The county is named for its major creek, the first great golden stream of the Colorado gold rush. Two dozen mining camps sprouted along the creek and its tributaries during the 1860s, leaving Clear Creek rarely clear until mining played out in the early 1900s. Only Berthoud Falls, Dumont, Empire, Georgetown, Idaho Springs, Lawson, and Silver Plume survive in a county that once hosted two dozen mining towns.

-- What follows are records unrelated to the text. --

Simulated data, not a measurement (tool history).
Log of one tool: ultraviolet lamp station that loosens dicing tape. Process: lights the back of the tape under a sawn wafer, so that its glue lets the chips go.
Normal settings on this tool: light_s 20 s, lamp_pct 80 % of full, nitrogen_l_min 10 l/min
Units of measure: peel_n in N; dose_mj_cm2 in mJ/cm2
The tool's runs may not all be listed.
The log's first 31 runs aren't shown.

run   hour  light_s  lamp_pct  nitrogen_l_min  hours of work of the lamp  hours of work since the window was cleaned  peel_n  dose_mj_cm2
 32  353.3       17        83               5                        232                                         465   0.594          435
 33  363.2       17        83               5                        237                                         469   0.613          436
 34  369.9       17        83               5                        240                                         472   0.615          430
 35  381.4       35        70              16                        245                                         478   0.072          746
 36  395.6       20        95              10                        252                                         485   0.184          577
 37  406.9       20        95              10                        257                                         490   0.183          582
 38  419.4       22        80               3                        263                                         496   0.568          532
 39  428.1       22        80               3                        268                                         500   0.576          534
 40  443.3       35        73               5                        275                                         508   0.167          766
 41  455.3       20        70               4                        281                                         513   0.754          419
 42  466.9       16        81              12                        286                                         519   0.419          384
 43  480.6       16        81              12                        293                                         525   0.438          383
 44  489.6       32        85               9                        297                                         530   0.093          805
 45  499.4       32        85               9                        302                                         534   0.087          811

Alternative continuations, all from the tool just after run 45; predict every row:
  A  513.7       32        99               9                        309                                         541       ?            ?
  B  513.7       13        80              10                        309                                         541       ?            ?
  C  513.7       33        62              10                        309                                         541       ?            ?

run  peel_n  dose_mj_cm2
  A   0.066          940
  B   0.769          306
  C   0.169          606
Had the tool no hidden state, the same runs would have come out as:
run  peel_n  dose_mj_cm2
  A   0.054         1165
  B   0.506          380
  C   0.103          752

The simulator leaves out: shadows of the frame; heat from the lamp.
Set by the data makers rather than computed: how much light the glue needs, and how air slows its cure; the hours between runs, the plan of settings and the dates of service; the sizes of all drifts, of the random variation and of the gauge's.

A narrow-gauge railroad crawled up Clear Creek to service the mines and bring in tourists. Double- and triple-header steam trains climbed a steep terrain via engineering wonders such as the famous Georgetown Loop, which was abandoned in the 1930s when the WPA helped replace some of the railbed with the roadbed of U.S. 40. The handsome stone retaining walls and bridge abutments of the rail grade may have inspired the fine stonework on the rims and parapets of U.S. 40's many tunnels.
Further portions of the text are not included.